The Rwandan semi-traditional courts known as Gacaca are intended to try genocide suspects, but they also have other powers.
According to the law which governs Gacaca, these village courts can punish people who refuse to give testimony, who provide false testimony, or who threaten witnesses. Those found guilty face one to three years imprisonment, under Articles 32 and 37.
So far, over seventy people have been charged for such behavior. Some await trial, others have already been sentenced. But is the law fair? Many of those arrested, say it is not.
“These articles should not allow detention without trial. The way these articles are being applied oppresses not only me, but also many other people” says Peter Kanyangira who is serving sentence in Ntsinda prison in eastern Rwanda
Some people agree that they have violated the law, and accept their punishment. Ndabakuranye Shawal was sent to prison by a Gacaca court in Rwamagana for beating and threatening a witness – Bimenyimana Cassim – who named him during testimony. “I did not complain because I knew about the law. I am still serving the punishment under Article 32”, explains Shawal.

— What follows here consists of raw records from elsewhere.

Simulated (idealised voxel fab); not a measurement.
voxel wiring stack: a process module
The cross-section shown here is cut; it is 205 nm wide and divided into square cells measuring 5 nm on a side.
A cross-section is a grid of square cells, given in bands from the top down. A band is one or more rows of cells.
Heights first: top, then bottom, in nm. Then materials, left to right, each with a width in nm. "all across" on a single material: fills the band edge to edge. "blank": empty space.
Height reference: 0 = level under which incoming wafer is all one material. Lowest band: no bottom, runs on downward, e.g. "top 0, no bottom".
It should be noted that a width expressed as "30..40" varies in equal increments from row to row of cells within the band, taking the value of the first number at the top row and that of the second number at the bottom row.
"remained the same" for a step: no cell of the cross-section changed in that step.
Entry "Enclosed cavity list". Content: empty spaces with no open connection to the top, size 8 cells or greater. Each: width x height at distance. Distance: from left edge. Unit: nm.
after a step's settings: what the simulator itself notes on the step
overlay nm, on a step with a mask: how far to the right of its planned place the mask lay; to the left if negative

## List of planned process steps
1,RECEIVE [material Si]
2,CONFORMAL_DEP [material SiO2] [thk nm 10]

Most of the Gacaca witnesses say the law offers them the respect they deserve, but that it must be enforced so as to dissuade people from harassing witnesses.
Benda Abbas is Chairman of the Gacaca court that sentenced Ndabakuranye Shawal for beating a witness. He says articles 32 and 37 lend credibility and gravitas to the Gacaca, and that this is helpful. “The law has boosted the credibility of Gacaca courts”, says Abbas “We do not need respect as such but we would like people to understand what needs to be done”, he explains
Despite the fact that some people are happy with Articles 32 and 37, some Gacaca officials feel the law is still not explicit enough. “ The interpretation of this law is tricky, because it does not provide a clear definition of circumstances under which ‘not testifying’, ‘refusal to testify’ and ‘giving false testimony’ should be punished”, remarks Regis Rukundakuvuga Gacaca Counsellor in the Supreme Court.
Most people accused of breaking the law under articles 32 and 37 seem to feel it needs changing. They don’t like how cases are handled.
Given such diverse opinions and demands, where does Gacaca go from here?
Mr. Rukundakuvuga says the government is considering amendments in the law governing Gacaca. He says the change will not be based on the problems arising from these articles but that will address such issues.
Some people may be keen to see changes to the law governing Gacaca. But would it be enough?
The head of Rwanda ‘s Law Reform Commission, Karugarama Tharcise says more changes may be required. “ You never know how a law will work, or problems it may pose, until the law is in effect. The thing about legislation is that it’s an evolving process”, he says.
The concept of justice is often compared to a set of weighing scales, where balance is the objective.
In Rwanda , lawmakers are trying to balance the natural evolution of law with the urgent demand for a system of jurisprudence which will help reconcile a post-genocide society.
Getting the balance right is essential, but it may not be easy.